$\int^0_{-\pi} {i e^{2it}\sin(2t)}$ by parts?

Question

By integrating by parts the following:

$$\int^0_{-\pi} {i e^{2it}\sin(2t)}dt$$

with $$u=\sin(2t); v'=ie^{2it}$$ $$u'=2\cos(2t);v=\frac{1}{2}e^{2it}$$ I get:

$$\int^0_{-\pi} {ie^{2it}\sin(2t)}dt = \frac{1}{2} [e^{2it}\sin(2t)]_{-\pi}^0 - \int^0_{-\pi} {e^{2it}\cos(2t)}dt$$

The first term is equal to $0$. I integrate the second term the same way, with $$u=\cos(2t); v'=e^{2it}$$ $$u'=-2\sin(2t);v=-i\frac{1}{2}e^{2it}$$

$$\int^0_{-\pi} {ie^{2it}\sin(2t)}dt = i\frac{1}{2} [e^{2it}\cos(2t)]_{-\pi}^0 + \int^0_{-\pi} {ie^{2it}\sin(2t)}dt$$

I cannot proceed from here. Where did I go wrong, and how do I solve this?

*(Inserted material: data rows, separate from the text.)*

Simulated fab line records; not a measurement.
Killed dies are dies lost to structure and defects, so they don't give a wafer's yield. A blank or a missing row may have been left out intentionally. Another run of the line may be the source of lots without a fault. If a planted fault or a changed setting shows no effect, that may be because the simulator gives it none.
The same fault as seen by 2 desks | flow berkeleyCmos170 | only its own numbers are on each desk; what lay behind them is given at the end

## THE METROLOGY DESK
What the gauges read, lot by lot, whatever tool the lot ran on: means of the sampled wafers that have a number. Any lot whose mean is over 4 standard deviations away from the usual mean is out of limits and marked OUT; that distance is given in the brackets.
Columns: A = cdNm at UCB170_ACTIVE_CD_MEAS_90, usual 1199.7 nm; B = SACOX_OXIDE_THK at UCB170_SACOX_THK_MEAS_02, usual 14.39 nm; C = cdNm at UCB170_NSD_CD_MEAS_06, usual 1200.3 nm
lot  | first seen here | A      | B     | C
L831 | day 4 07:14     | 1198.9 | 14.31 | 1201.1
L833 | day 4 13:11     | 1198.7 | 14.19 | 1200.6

Entering the integral in Wolfram Alpha gives me $-\frac{\pi}{2}$.

Answer 1

Hint: Writing $$\int^0_{-\pi} {i e^{2it}\color{red}{\sin(2t)}}dt=\int^0_{-\pi} {i e^{2it} \color{red}{\dfrac{e^{2it}-e^{-2it}}{2i}}}dt$$ is easier to work.

Answer 2

You don't need to integrate by parts. Just write $e^{2it}=\cos 2t + i\sin 2t$, then use $\cos 2t\sin 2t=\frac12 \sin 4t$ and $\sin^2 2t=\frac12(1-\cos 4t)$.

Edited to add: Nosrati's answer is even simpler.

Answer 3

Hint:

By parts,

$$\int e^{i2t}\sin 2t\,dt=\frac1{2i}e^{i2t}\sin 2t-\frac1i\int e^{i2t}\cos 2t\,dt \\=\frac1{2i}e^{i2t}\sin 2t-\frac1{2i^2}e^{i2t}\cos 2t+\frac1{i^2}\int e^{i2t}\sin 2t\,dt.$$